The passing of the 2012 federal tax filing extension deadline last month means now is a good time to start looking ahead to the 2013 tax filing season.
According to the Internal Revenue Service, many working taxpayers may benefit from a review of their federal income tax withholding rate.
"It's not too late to adjust your 2012 tax withholding to avoid big tax refunds or tax bills when you file your tax return next year," said IRS spokesman David Tucker II.
"Act soon, though, to adjust your tax withholding to bring the taxes you pay throughout the year closer to what you actually owe."
Each year, millions of American workers have far more taxes withheld from their pay than is required, resulting in large refunds.
Refunds are good but they have to wait weeks after filing their tax return before they can access their money.
Tying major financial decisions to the receipt of a refund can be stressful -- especially for taxpayers depending on it to arrive by a certain date.
Others wind up owing money on tax day and have to squeeze an unexpected federal tax bill into their budget.
"By reviewing and adjusting your withholding rate, you're less likely to have to write out a big check in April to pay taxes. That's if your withholding is less than it should be," he said.
"Or, if your withholding rate is too high, adjust it to put more money in your paycheck now. The timing couldn't be much better for those looking ahead to the holiday gift-giving season, cold weather heating bills and end-of-year charitable donations," Tucker said.
Workers can generally submit a new Form W-4 anytime they wish to change the number of their withholding allowances.

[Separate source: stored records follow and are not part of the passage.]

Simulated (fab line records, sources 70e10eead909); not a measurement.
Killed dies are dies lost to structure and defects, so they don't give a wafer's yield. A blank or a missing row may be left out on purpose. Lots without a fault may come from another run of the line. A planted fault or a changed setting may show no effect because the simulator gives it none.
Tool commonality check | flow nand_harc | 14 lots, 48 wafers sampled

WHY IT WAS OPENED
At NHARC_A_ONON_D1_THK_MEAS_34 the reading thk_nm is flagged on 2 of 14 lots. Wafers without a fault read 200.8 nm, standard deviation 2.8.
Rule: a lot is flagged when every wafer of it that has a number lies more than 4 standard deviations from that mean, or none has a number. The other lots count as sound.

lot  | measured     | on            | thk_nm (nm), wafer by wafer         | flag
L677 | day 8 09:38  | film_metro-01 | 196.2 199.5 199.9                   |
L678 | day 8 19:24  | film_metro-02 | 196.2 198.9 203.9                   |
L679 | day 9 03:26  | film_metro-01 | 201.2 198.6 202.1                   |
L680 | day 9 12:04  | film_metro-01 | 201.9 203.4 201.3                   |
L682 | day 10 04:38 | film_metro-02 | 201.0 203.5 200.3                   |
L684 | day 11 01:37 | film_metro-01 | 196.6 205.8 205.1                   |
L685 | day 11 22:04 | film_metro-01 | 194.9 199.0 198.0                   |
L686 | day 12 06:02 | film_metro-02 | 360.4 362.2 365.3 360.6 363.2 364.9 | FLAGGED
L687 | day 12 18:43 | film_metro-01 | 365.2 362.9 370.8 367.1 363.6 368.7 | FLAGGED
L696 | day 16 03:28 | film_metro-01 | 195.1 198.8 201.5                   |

However, if a life event results in the need to decrease withholding allowances or their marital status changes from married to single; workers must give their employers a new Form W-4 within 10 days.
Many workers can use the IRS Withholding Calculator on the IRS website, www.IRS.gov, to help them review their withholding information.
IRS Publication 505, Tax Withholding and Estimated Tax, also has information for employees and self-employed individuals, and explains the rules in more detail.
The forms and publication are available at IRS.gov or by calling 1-800-TAX-FORM (1-800-829-3676).